Terminology
- Artificial Intelligence is concerned with understanding and engineering intelligence.
- Machine Learning is relevant to AI as it is concerned with learning functions from data.
- Deep Learning is a sub-field of Machine Learning where we are able to learn increasingly complex functions using the (Deep) Neural Networks.
- Neural Networks are a (large) series of linear and non-linear transformations that can generally approximate any function.
- Gradient Descent is a method used to optimize some objective function (also called as loss function) by tweaking the parameters of some model (eg: a neural network) by using the gradient information (partial derivatives of loss w.r.t. the parameters).
- Backpropagation is the method used to calculate the gradients of the objective function w.r.t. the parameters of the model.
- Supervised learning is a learning setup where there is an instructive feedback — for a given input and the model’s prediction on the input, we give the model the expected output to learn from.
- Unsupervised learning is where there is no explicit feedback as such (neither from data nor from the model designer).
- Reinforcement learning - the feedback is evaluative — instead of telling the model what the expected output is we tell the model how good the prediction is (reward), this feedback need not be immediate!

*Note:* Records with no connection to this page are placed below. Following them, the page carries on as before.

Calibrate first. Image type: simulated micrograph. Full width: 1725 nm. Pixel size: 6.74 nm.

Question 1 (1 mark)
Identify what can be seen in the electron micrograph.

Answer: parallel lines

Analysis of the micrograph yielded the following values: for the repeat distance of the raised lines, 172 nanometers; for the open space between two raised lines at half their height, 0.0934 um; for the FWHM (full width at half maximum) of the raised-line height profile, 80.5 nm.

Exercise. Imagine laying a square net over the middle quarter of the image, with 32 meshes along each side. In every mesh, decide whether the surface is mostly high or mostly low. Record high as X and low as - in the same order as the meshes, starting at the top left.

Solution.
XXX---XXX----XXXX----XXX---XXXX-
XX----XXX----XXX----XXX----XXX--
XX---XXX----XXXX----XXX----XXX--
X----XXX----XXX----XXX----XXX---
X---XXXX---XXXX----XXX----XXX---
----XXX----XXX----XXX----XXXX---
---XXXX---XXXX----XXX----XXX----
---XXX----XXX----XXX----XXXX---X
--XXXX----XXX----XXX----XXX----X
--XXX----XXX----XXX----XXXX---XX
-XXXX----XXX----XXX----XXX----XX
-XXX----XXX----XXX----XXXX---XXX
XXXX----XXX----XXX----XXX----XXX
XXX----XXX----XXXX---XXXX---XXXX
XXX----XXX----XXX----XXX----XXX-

- Self supervised learning - there is some not-so-hard transformation from a unlabelled dataset (no feedback) to a labelled dataset (yes feedback) so we can leverage supervised learning.
- Transformers
- a class of neural networks that does really well on sequence modelling, can handle large input sequences and scale really well and can be trained efficiently unlike RNNs
- Attention - helps model learn what to pay attention to. these are the only layers that can move information between the token positions of a sequence.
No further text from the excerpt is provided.